Introduction
A best table is defined as, "A table containing all the Columns given in the Input with none or the least number of other Columns." Sounds like a Physics definition..!! That's just what was defined for it as the requirement was that way.:-)
It's a Stored Procedure which takes the CSV
of Columns
and its Count
from the front end and returns the Best Table, i.e., a Table which contains all the mentioned Columns in the CSV format plus none or the least number of Other Columns. It is more clearly explained in the SQL file attached.
Background
Was developed for a Search engine:
- Where there would be 'n' number of fields which can be used for searching
- Tables are also split up very much so that table size does not gets too huge
- But because of which we have many tables here and if the Customer selects/enters some search field alone, then we need to track the table first which needs to be searched and proceed from there.
- Our solution will find the Best Table to be used and returns it.
Using the Code
It's a SQL query which you need to just execute with 2 parameters as mentioned earlier:
CSV of Columns (Fields) (@ColumnNames)
Its Count (@ColumnCount)
Pass these parameters from the UI.
EXECUTE [Proc_findbesttable] '''ID'',''Name'',''Phone''', 3
The query is below (It contains only sample inputs, the attached source has the proper procedure with parameters in it). For explanation purposes, I have mentioned the below code here.
SELECT TOP 1 t.[name] AS BestTable
FROM sys.tables t
INNER JOIN syscolumns c
ON c.id = t.object_id
AND c.[name] IN ( 'ID', 'Name' )
GROUP BY t.[name],
t.[max_column_id_used]
HAVING ( Count(t.[name]) = 2 )
ORDER BY t.[max_column_id_used] ASC
Group By
is used since a table's name is unique in a database.

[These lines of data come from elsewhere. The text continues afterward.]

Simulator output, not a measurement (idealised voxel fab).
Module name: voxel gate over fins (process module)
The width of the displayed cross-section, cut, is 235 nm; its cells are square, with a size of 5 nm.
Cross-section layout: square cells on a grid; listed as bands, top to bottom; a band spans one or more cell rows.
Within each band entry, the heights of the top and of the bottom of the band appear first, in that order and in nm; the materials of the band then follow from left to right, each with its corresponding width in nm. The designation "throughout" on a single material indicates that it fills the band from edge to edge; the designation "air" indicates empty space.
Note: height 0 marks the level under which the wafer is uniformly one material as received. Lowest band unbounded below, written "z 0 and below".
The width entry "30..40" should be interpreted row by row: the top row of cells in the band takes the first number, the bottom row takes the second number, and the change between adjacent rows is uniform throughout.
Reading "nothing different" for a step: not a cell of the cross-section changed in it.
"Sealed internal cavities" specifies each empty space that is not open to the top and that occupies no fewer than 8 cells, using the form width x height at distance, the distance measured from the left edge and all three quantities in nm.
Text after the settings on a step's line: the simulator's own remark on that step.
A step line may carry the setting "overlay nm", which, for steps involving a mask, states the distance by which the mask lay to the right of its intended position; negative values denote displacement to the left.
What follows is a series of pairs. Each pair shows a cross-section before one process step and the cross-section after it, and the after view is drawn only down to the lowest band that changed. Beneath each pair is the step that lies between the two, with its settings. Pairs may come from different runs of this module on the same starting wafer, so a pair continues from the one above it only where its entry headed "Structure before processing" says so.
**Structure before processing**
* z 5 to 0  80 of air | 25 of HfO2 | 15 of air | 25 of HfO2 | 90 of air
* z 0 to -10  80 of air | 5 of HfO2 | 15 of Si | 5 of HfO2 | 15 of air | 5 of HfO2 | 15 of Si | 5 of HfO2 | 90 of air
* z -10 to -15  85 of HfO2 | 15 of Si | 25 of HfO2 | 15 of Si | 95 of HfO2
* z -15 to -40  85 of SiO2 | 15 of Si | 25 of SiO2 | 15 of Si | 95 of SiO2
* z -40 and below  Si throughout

All it involves is joining the sys.tables
and syscolumns
with only the specific Columns intended and this kind of joining will create a One to Many relationship (Table - Column) and the JOIN
also will link tables even with lesser columns than the given input because of the IN
there.
So the logic is this: If a particular match produces a Table-Column relation with exactly the same number of Column Count mentioned, then that's the Best Table and that's what the HAVING
does there. Note the point that this query is intended to return only the Best Table or nothing and this Query will not return anything if no table contains all the columns passed as Input.
Points of Interest
I initially decided to find out the Number of Columns in the Table manually then came across max_column_id_used
. But it has its own limitation, even if a Column is dropped of a table, the max_column_id_used
remains the same. Remember it is only incremented and never decremented as its purpose is to get how many columns were used in the Table's entire life.
Tip: So if your tables are change prone, then prepare a separate logic for getting a Table's Column Count and redefine the above query.
Note: There may be other challenges arising like what if exactly 2 tables have the same Column set. The above Query was constructed where such a scenario didn't exist. So if you encounter one, then Include another parameter called TablePurpose
and make it a column in all your tables.
(But you might be saving the same Table Description in all the rows - a kind of redundancy [Or even you might have a separate table for saving TableID & Table
purpose] ) (just a rough idea of what to do.) Use that as an additional filter to narrow down to a single result. Column datatype
also can be used if they differ, but that would be a tedious method.